Fix race condition in ThreadJob.waitForRun #659 #661

HeikoKlare · 2023-09-05T12:12:30Z

ThreadJob.waitForRun() suffers from a race condition. Between checking for a blocking job with a conflicting scheduling rule and starting to wait on the state lock of that blocking job to get notified when the scheduling rule is released, the blocking job may have already changed its state and acquired a different scheduling rule, such that no conflict exists anymore. Since this condition is not reevaluated but waiting on the lock object is started without a timeout, the blocked job unnecessarily waits for the initially blocking job to change its state again, i.e., to finish its execution.

One relevant situation in which the scheduling rule of a job can change is if the job is an internally used ThreadJob. They are started whenever a rule is acquired on the JobManager and are reused for the same thread. When the same thread acquires multiple rules, one after another, the rule of the ThreadJob may effectively change. This, for example, happens during a workspace build operation, which changes the rule for two times. Thus, if the blocking job in ThreadJob.waitForRun() is a
ThreadJob, it may change its rule, in particular when that job performs a build operation.

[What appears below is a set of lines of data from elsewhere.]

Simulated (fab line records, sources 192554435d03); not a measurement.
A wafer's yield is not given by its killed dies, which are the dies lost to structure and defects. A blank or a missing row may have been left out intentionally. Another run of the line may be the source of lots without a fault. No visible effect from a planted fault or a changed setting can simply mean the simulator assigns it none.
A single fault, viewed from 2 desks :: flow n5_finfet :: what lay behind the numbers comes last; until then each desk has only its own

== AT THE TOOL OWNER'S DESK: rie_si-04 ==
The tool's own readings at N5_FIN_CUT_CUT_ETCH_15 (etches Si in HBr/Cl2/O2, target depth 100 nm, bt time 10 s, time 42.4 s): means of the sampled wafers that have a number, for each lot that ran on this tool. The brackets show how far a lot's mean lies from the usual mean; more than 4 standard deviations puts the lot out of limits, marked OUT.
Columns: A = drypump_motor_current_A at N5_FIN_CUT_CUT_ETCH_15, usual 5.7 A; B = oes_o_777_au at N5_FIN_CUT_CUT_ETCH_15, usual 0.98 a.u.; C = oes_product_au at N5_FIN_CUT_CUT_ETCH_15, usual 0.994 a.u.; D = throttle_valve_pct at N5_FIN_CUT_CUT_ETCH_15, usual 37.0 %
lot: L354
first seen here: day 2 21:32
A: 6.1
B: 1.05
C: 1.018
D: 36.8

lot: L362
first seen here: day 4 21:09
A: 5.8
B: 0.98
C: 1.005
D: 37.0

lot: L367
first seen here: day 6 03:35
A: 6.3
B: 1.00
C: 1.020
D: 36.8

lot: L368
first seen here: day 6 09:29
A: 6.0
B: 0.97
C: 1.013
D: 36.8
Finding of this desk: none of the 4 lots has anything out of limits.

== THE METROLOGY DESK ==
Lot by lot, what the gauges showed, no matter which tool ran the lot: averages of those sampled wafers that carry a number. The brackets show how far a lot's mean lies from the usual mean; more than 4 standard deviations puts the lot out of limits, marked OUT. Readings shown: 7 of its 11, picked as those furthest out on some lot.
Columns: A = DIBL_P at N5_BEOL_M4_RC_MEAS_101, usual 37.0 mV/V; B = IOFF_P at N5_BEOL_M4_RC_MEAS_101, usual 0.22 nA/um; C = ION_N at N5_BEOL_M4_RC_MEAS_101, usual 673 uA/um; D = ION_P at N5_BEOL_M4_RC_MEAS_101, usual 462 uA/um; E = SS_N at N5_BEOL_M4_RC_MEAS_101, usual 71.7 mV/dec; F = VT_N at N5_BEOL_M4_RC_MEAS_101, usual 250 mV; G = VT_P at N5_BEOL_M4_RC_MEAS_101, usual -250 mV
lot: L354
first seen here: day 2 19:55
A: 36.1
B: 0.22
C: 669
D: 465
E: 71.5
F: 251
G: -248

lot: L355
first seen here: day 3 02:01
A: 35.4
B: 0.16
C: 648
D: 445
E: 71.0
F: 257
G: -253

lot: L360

With this change, the scheduling rules of blocking and blocked thread are checked for conflicts again before starting to wait on the state lock in the blocked job. This leads to a reevaluation of the block condition in case the scheduling rule of the blocking job has changed in between and avoids the job to unnecessarily block until the blocking job finishes.

Fixes #659.

github-actions · 2023-09-05T12:17:16Z

Test Results

      42 files +    14       42 suites +14 52m 0s ⏱️ + 14m 46s
  3 778 tests +      1   3 775 ✔️ +      6   3 💤 - 5 0 ❌ ±0
11 337 runs +3 781 11 310 ✔️ +3 774 27 💤 +7 0 ❌ ±0

Results for commit 2b90917. ± Comparison against base commit 9dbc9e4.

♻️ This comment has been updated with latest results.

HeikoKlare · 2023-09-21T10:47:32Z

Any objections on these changes?
Otherwise I would like to merge soon to reduce random test failures (#657) and avoid potential performance losses in parallel job execution (#659).

iloveeclipse · 2023-09-21T10:56:40Z

Would be nice if @jukzi could check this, he recently was involved in Job related changes.

jukzi

while it might be an improvement it does not seem to totally fix the issue.

...ore.tests.resources/src/org/eclipse/core/tests/internal/builders/ParallelBuildChainTest.java

runtime/bundles/org.eclipse.core.jobs/src/org/eclipse/core/internal/jobs/ThreadJob.java

HeikoKlare · 2023-09-27T13:26:09Z

@jukzi Thanks for all the investigation. The issue you found with a large number of jobs seems to be an (already existing) performance issue (see #661 (comment)).

While simply changing wait() to wait(250), as you propose in #661 (comment), would also address the problem, I still think that re-evaluating the rule conflict is better as it proceeds on the actual state change rather than on a timeout (as the wait() call should actually finish due to a notify because of the job state change, which may already have happended once calling wait()).

Still it might make sense to replace the unconditional wait() call with a call using some timeout to ensure that in case anything yet undetected goes wrong the job will not hang but proceed after some time. However, that may easily hide bugs, so there should probably be some log information about such events. As this is another issue, I would defer it to a different PR.

Do you still have objections to the proposed change?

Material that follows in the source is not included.